Firstly, hooking up the things to an RB is your choice between the new age remotes and the long cables. Not sure if anybody would have much to add there. You can always just go a cable until you decide you may want the fancy cordless triggers later.

Secondly, get a decent light meter. Your choice. I use an older minolta autometer IVf, its fine (does cord and non-chord as well as ambient and reflected with the accessory piece)

I've only ever used hot light in reasonably large studio's. If they got too warm, we'd put on a fan. But I only used them seldomly and only for product/set up (non-people related) shots. You can get soft boxes and other light shaping accessories made to cope with the more intense heat from them from various manufacturers. Comparing that to strobes, well... it depends on what you want out of it.
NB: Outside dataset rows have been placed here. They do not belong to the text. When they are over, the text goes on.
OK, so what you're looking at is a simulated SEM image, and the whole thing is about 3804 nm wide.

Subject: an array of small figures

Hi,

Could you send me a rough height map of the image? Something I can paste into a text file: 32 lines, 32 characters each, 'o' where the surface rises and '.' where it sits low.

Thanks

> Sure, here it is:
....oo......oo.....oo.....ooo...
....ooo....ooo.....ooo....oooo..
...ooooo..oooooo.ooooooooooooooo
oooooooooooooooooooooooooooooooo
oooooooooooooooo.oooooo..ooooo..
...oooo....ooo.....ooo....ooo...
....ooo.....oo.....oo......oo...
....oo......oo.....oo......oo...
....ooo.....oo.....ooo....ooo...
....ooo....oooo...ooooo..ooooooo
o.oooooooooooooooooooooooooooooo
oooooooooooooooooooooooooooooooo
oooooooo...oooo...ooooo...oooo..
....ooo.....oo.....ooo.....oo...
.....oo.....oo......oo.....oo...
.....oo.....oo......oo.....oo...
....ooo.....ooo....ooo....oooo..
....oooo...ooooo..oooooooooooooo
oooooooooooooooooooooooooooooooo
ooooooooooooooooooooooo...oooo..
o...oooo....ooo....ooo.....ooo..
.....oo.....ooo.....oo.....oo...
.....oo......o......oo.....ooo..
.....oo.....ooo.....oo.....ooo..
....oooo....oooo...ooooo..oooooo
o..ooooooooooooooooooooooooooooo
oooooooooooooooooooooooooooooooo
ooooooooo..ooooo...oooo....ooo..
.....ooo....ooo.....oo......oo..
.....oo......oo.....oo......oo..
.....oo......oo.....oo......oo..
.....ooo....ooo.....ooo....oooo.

Im going to eventually buy my own strobes too. Depending what you need them to do, there's a reasonably vast array from any of the big names (broncolor/bowens/elinchrom) to others. Wether you can get by with a small entry level kit is very dependant on what you need it to do. You never mentioned what specifically you need it for. If your doing small sets in a studio, you may not need a million jules from the big dollar manufactures. But then if your taking them on location doing reasonably large fashion sets, you'll need battery packs etc etc all adding dearly to cost. And not to mention the choice between mono lights and generators which can be vastly different in cost too. I'd suggest starting with mono lights, wether you need the battery pack (could add like a grand to price) is depending on the above.

Bowens have good priced starter kits with their mono lights. If your like me though, the added cost of the battery for location is essential. But you can't go wrong. Go have a look around around the bowens site for example. Depending what's available in your area, you may have more choices, but as a side comment, I'd suggest buying from a company with good product support if your about to spend some good dollars on equipment.

Studio lights rule. There's no going back. You could even hire some for a day/weekend to come to terms with them first too. I hope that helped... a tiny bit. Im sure other's will have many other things to suggest.